India urged to close airspace to Myanmar warplanes after attacks

Fortify Rights said Myanmar’s air force ‘dropped bombs on both sides of the Myanmar-India border’ in raids this week.

India should stop Myanmar’s warplanes from entering Indian airspace during operations by the military regime to bomb targets in areas near India’s border, an international human rights group has said.

Fortify Rights claimed that Myanmar’s air force had “dropped bombs on both sides of the Myanmar-India border” in deadly attacks on Tuesday and Wednesday against an ethnic-Chin rebel group.

Five Chin National Front (CNF) soldiers were killed, including two women, in the air raids which reportedly started on Tuesday when bombs were dropped on the ethnic armed group’s Camp Victoria in Myanmar’s Chin state, which abuts India’s Mizoram state, the rights group said.

Two bombs dropped by the Myanmar air force also landed on the Indian side of the border, near the village of Farkawn in Mizoram’s Champhai district, the rights group added, though no injuries were reported on the Indian side.

“New Delhi shouldn’t tolerate the junta’s incursions on its airspace, and Indian authorities should do everything in their power to ensure the security of civilians and border areas,” Fortify Rights chief executive officer Matthew Smith said in a statement on Thursday.

“India must not allow the junta to continue destabilizing the region by using Indian airspace in its attacks and should support efforts to hold the junta accountable for its crimes,” he said.

Myanmar’s warplanes have also violated the airspace of Thailand and Bangladesh in recent months, according to the rights organisation.

Salai Htet Ni, a spokesman for the CNF, which claims to represent the mainly Christian Chin minority located in western Myanmar, said on Wednesday that seven bombs were dropped.

“Some of our houses were destroyed from their air strike … One bomb landed on the Indian side,” he told AFP news agency.

Media based in Chin state carried footage of what was claimed to be a Myanmar fighter jet and the damage inflicted on Camp Victoria and the site where a bomb landed inside India.

According to the French news agency, Indian police reported that the bombs had landed in a riverbed that demarcates the international boundary between India and Myanmar.

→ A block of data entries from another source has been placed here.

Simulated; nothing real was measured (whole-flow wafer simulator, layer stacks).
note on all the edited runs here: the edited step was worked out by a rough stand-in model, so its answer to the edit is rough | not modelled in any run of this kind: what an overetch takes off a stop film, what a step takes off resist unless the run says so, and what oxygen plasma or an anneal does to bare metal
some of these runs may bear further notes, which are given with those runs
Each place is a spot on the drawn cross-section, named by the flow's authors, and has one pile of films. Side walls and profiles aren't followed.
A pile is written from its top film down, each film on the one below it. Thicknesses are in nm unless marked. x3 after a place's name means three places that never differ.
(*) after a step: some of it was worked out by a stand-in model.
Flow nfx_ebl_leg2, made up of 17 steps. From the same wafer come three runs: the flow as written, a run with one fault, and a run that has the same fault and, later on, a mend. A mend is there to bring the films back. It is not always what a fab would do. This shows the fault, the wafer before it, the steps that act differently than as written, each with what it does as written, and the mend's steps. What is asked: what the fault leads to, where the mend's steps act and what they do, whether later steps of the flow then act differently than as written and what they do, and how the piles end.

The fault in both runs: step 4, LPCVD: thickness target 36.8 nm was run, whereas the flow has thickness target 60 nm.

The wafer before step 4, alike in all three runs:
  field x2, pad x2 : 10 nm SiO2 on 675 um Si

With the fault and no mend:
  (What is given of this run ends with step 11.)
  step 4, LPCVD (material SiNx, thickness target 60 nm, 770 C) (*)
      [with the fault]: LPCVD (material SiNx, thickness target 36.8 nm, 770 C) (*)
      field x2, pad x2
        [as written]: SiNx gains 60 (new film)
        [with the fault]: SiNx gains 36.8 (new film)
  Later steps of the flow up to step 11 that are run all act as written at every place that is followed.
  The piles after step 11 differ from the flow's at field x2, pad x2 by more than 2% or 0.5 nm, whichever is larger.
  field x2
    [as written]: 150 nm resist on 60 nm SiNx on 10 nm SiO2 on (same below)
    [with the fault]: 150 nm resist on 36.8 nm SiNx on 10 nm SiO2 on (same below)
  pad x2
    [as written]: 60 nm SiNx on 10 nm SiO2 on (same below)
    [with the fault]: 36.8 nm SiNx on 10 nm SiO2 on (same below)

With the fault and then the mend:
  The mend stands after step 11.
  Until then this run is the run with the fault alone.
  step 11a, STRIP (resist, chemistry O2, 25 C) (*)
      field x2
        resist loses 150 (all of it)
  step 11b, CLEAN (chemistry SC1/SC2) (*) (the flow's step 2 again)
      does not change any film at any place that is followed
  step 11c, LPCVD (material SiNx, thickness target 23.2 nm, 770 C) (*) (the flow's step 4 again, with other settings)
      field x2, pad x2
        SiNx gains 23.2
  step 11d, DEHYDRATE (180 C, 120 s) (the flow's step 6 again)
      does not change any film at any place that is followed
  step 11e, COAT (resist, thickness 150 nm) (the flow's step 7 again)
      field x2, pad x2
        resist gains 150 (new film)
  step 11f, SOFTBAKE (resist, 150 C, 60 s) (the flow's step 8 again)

“Our initial investigation has revealed that there is no damage to any [Indian] life or property,” Lalrinpuia Varte, police superintendent of Champhai district, told AFP.

According to AFP, the number of CNF’s fighters has diminished in recent years and the group signed a ceasefire with Myanmar’s military in 2015. However, the CNF has since signed an agreement with forces fighting against the military regime which grabbed power in Myanmar in February 2021.